### Amazon Ground Truth

- use a combinations of **human labelers** and **active learning model** to efficiently label data.
- reduce the time and cost to label datasets by 70%.

### K-Means Clustering

[Video](https://www.youtube.com/watch?v=Cf_LSDCEBzk)

You select k, a predetermined number of clusters that you want to form. Then k points (centroids for k clusters) are selected at random locations in feature space. For each point in your training dataset:

1. You find the centroid that the point is closest to
2. And assign that point to that cluster
3. Then, for each cluster centroid, you move that point such that it is in the center of all the points that are were assigned to that cluster in step 2.
4. Repeat steps 2 and 3 until you’ve either reached convergence and points no longer change cluster membership or until some specified number of iterations have been reached.


### Choosing a "Good" K

One method for choosing a "good" k, is to choose based on empirical data.

- A bad k would be one so high that only one or two very close data points are near it, and
- Another bad k would be one so low that data points are really far away from the centers.

You want to select a k such that data points in a single cluster are close together but that there are enough clusters to effectively separate the data. You can approximate this separation by measuring how close your data points are to each cluster center; the average centroid distance between cluster points and a centroid. After trying several values for k, the centroid distance typically reaches some "elbow"; it stops decreasing at a sharp rate and this indicates a good value of k.

### Data Dimensionality
One thing to note is that it’s often easiest to form clusters when you have **low-dimensional data**. For example, it can be difficult, and often noisy, to get good clusters from data that has over 100 features. In high-dimensional cases, there is often a dimensionality reduction step (like PCA) that takes place before data is analyzed by a clustering algorithm. 

### Normalization

[Source](https://en.wikipedia.org/wiki/Feature_scaling)

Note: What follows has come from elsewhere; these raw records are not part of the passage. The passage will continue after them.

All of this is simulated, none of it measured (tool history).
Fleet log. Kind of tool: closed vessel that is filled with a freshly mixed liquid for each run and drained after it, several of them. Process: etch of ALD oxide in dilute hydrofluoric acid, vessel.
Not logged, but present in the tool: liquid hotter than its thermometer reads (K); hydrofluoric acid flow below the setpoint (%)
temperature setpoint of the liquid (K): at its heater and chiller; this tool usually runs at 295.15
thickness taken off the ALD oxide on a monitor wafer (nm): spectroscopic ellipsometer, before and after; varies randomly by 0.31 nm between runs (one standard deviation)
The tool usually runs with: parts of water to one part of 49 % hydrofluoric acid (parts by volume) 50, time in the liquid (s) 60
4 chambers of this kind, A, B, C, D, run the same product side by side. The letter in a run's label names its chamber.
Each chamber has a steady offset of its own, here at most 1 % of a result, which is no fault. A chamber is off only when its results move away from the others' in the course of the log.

To make sure the feature measurements are consistent and comparable, you’ll scale all of the numerical features into a range between 0 and 1. This is a pretty typical normalization step.

1. Rescaling (min-max normalization)

data will be in [-1, +1] range

$
x'={\frac  {x-{\text{min}}(x)}{{\text{max}}(x)-{\text{min}}(x)}}
$

2. Mean normalization 

centers data around mean point [-3, +3]

$
{\displaystyle x'={\frac {x-{\text{average}}(x)}{{\text{max}}(x)-{\text{min}}(x)}}}
$
3. Standardization (Z-score Normalization)

$
x' = \frac{x - \bar{x}}{\sigma}
$

### PCA

[Video](https://www.youtube.com/watch?v=uyl44T12yU8)

Principal Component Analysis (PCA) attempts to reduce the number of features within a dataset while retaining the “principal components”, which are defined as weighted combinations of existing features that:

1. Are uncorrelated with one another, so you can treat them as independent features, and
2. Account for the largest possible variability in the data!

So, depending on how many components we want to produce, the first one will be responsible for the largest variability on our data and the second component for the second-most variability, and so on. Which is exactly what we want to have for clustering purposes!

**PCA is commonly used when you have data with many many features.**

# SageMaker example repository
https://github.com/aws/amazon-sagemaker-examples

## Defining a Custom Model
To define a custom model, you need to have the model itself and the following two scripts:

1. A training script that defines how the model will accept input data, and train. This script should also save the trained model parameters.
2. A predict script that defines how a trained model produces an output and in what format.

### PyTorch
In PyTorch, you have the option of defining a neural network of your own design. These models do not come with any built-in predict scripts and so you have to write one yourself.

### SKLearn
The scikit-learn library, on the other hand, has many pre-defined models that come with train and predict functions attached!

You can define custom SKLearn models in a very similar way that you do PyTorch models only you typically only have to define the training script. You can use the default predict function.